Open index.html in your text editor. You'll see the code that we wrote in a previous lab. In this lab, you're tasked with extending the plain text navigation header by adding hyperlinks to other pages.

To pass the tests for this lab, you need to wrap three different pieces of text in <a> tags, turning them into links:

  • New Questions
  • About
  • The Icebreakers inside the h3 element

You can run the tests with this lab via learn. Make sure you save the file before running the test suite. Failing tests will provide helpful error messages that you can use to debug your code — read them closely for hints!

This is the entire description of the navigation structure:

Icebreakers Site Navigation
  begins with a valid doctype
  has a top-level <html> tag to enclose the document
  within <html>
    contains a <head> tag to enclose the header
    within <head>
      contains a <title> tag to enclose the site title
  within <html>
    contains a <body> tag to enclose the body of the document
    within <body>
      contains a <header> tag to enclose the site header
      within <header>
        contains a <nav> tag to enclose the site navigation 
        within <nav>
          contains a <ul> tag to enclose the site navigation 
          within <ul>
            contains a pair of <li> tags for linking to other pages 
            within the <li> tags
              each contains an <a> tag to link to another page 
      within <header>
        contains an <h3> tag to enclose the site's title 
        within <h3>
          contains an <a> tag to link back to the site's homepage 
  w3c validation
    is a valid w3c document

Viewing your work in the browser

While working through these assignments, your general workflow should center on writing code in the text editor and periodically running the test suite in the terminal to check your work.
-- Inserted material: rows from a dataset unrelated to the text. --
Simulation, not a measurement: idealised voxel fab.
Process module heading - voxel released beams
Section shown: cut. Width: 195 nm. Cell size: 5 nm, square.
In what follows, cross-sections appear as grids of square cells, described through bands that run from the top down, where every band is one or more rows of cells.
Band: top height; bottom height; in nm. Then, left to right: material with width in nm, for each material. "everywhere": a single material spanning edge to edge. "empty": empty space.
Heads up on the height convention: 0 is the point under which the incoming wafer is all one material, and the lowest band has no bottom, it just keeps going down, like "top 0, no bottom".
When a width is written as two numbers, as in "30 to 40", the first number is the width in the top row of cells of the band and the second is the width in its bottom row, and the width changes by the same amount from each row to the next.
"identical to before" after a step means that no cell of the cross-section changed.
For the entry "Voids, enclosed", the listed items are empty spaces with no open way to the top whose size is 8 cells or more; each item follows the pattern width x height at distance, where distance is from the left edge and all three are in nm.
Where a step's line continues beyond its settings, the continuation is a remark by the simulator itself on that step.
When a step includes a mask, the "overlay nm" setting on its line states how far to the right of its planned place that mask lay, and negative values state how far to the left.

Another great way to track your progress is to open up the HTML document in your browser and watch how each change you make in the text editor affects the visual layout in the browser. If you're using a local development environment, you can open the HTML file directly in your browser. If you're coding in the Learn IDE, check out this Help Center article that explains how to spin up and connect to a simple remote server.

Once you have the HTML document open in your browser, you can make changes to it in the text editor, save the file, refresh the page in the browser, and see the changes instantly.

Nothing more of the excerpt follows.